Fred Rogers and his neighborhood exposed my secret skeptic. Perhaps it is the Virgo in me, or a tendency learned in my family of origin. But I am a doubting Tomasina. Will trust. Must verify.
No one can be that nice, I thought, while watching Liz watch Mr. Rogers’ Neighborhood. My preschool daughter kept her appointment each weekday afternoon, back-in-the-day when we had to see shows as they aired. She would settle in for 30-minutes while I caught up on kitchen duties, phone calls, laundry and breath. Rogers spoke to my daughter about love and friendship and feelings and haircuts and fish and crayons.

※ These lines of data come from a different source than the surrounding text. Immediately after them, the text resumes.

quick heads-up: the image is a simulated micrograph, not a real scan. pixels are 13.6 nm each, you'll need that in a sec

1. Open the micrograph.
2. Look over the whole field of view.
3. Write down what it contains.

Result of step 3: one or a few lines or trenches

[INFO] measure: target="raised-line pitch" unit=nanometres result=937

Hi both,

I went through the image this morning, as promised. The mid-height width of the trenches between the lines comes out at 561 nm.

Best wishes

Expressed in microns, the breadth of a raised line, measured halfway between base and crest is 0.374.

With an elegant redundancy, he walked through the door to cheerfully change from a navy blazer and man-shoes, into a cardigan and sneakers. He did all of this while singing a happy snappy invitation to his juvenile audience, and the parents who lingered nearby. In Fred’s world, it was always a beautiful day, a beautiful day for a neighbor just like me.
Liz loved the plodding rhythm of the show, the homemade quality of the set and those silly hand puppets. She did not love Sesame Street the way her older sister and I did. “It’s too busy,” she said. Her comment should have provoked self-awareness about the effect of my own busy-ness. It did not.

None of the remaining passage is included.